I'm working with a PI controller that regulates temperature through a pwm duty cycle.
It generally controls well. However, the system requires a certain minimum duty cycle to balance the heat loss. When the PI finally gets it right, that is, when the Proportional error is Zero and the Integral error is Zero, the output also goes to Zero and throws the system off. Then the PI starts working hard at minimizing the error and repeats.
Is there a solution to this?
Additional Information
The heater is only allowed to go from 0 to 1 maximum of 3 times per unit time (a strict requirement). This causes the fixed frequency saw tooth wave you see.
Here is the overview:
Here is the problem area zoomed and marked. The Integral crosses zero and results in a whimper output which then causes a large error and the pattern repeats:
PID output. Yellow: Integral, Magenta: Proportional, Cyan: Error, Red: Output.

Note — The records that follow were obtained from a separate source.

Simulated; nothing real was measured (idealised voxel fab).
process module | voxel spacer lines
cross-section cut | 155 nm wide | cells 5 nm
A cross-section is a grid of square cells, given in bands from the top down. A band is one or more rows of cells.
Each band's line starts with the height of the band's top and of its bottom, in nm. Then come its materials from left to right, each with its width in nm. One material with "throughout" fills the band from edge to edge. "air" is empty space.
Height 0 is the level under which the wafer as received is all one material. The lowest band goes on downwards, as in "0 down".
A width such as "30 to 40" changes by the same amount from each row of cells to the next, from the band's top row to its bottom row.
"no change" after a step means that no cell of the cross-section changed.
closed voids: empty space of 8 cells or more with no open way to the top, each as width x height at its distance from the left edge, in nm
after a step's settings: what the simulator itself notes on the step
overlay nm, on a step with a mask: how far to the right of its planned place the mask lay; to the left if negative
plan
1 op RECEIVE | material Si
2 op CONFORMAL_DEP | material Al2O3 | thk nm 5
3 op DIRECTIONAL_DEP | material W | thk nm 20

You can see when the Proportional and Integral near zero, the whimper occurs.
The PI output is passed through a duty limiter and sign filter resulting in only 0 or 1 outputs. It is then passed to the frequency regulator that does not allow more than one 0->1 transition in the same 1/3 of unit time. This means that for a portion of the cycle, the output of pi controller is culled. The integral portion continues to build however and compensated in the next period.
Best Answer
I know exactly where you're coming from. The mistake you're making is assuming that the integral term drops to zero in steady state. This is not the case, and, indeed, is highly dependent on implementation details.
First off, understand the integral term in a mathematical PID is the integral from the start of time (or, well, the system) and not "error over last few cycles". Your implementation of PID or PI should not cause the older contributors of the integral term to drop in relative weightage of the I term. Let me explain. When writing the I term's code, the first instinct is to assume that the term will diverge, crossing the variable size and overflowing, and people attempt to fix this using moving averages, degrading the weightage of the older values, and all sorts of strange gimmicks. This should not happen in a properly implement PI or PID system. Instead, you should simply calculate I as I = I + Ki*Error.
The baseline level required to maintain the system, which you mention in your question, must be provided by the I term. Since you do not know how much this is apriori, you must allow the controller to discover this value for itself. That, in fact, is the job of the I term. The Ki value should be small enough for the controller to converge before it overflows. Some thought about how this works on paper will help. Try to visualize the process, not specific boundary conditions. One thing that you should keep in mind is that the I term is not constructed from absolute value of error. It includes both positive and negative values of error.
Further, imagine the condition where the controller is just reaching the steady state. You will realize that I is not necessarily zero at this point. Indeed, I is actually the baseline control force you mention in the question. If the state actually remains stable, and if error from here on in is continuously zero (or zero averaged over time), the value of I will remain as it is.
Now, when it comes to real implementations, the problem you will face is that even with a small I, by the time your system reaches the set point, I may well have saturated. The system will then have to err in the opposite direction for a long time to rid itself of the I term it accumulated while it was still reaching the set point. In fact, I've noticed that PI and PID work best for a single set point, and degrade when you have to keep changing that point by a large value. A big contributor to this is the fact that I has high inertia. Tuning the value of I is possible to keep rhe controller functional, but when the system itself responds to stimulus slowly (say you're heating a block of metal), tuning is often difficult. Instead, what can help is to activate I only when. The system is within a certain threshold of the set point. When you change the set point by something greater than this threshold, clear I and disable it (use only P/PD control) until you reach close to the new setpoint. By doing this, you add another tunable parameter (the threshold), but it makes setting both Ki and the threshold easier than setting Ki by itself to be optimal for both situations.